Hi guys, i attached the question with the last answear that i got (which i think is right) . I have attempted this question more then 20 times, and ready to give up. Please have a look, and see what you think
Hi guys, i attached the question with the last answear that i got (which i think is right) . I have attempted this question more then 20 times, and ready to give up. Please have a look, and see what you think
That answer would be right if the function was $\displaystyle \sqrt{1-121x^2}\arcsin(11x)$
Just take in mind that
$\displaystyle \frac{d}{du} \arccos u= -\frac{1}{\sqrt{1-u^2}}$
The answer you should get is very similar to the one you got before.
It would help if you show your work step by step so we can detect where's the mistake.
Hi iFuuZe.
To calculate $\displaystyle g'(x)$ when $\displaystyle g(x)=\sqrt{1-121x^2}\cdot cos^{-1}(11x)$ you would start by assuming that you need to use the product rule, right? But hold on.
$\displaystyle \sqrt{1-121x^2}$ can be rewritten as $\displaystyle (1-121x^2)^{\frac{1}{2}}$ so we will actually start by applying the chain rule.

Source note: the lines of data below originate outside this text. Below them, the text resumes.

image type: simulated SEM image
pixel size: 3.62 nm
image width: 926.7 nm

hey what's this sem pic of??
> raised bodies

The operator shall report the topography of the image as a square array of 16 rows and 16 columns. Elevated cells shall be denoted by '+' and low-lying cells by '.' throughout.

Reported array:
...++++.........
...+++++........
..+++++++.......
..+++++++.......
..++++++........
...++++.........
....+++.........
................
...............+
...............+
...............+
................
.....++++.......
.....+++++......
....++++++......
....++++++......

$\displaystyle \frac{d}{dx}(1-121x^2)^{\frac{1}{2}}=\frac{1}{2}\left(1-121x^2\right)^{-\frac{1}{2}}\left(-242x\right)$ all while applying the product rule
$\displaystyle \frac{d}{dx}(1-121x^2)^{\frac{1}{2}}=\frac{1}{2}\left(1-121x^2\right)^{-\frac{1}{2}}\left(-242x\right)\cdot cos^{-1}(11x)+\left(1-121x^2\right)^{\frac{1}{2}}\left(\frac{-11}{\sqrt{1-121x^2}}\right)$
With some algebraic manipulation you will end up with
$\displaystyle \frac{-121x\cdot cos^{-1}(11x)}{\sqrt{1-121x^2}}-11$ which should be the right answer. Please let me know if you are having problems understanding any of the steps.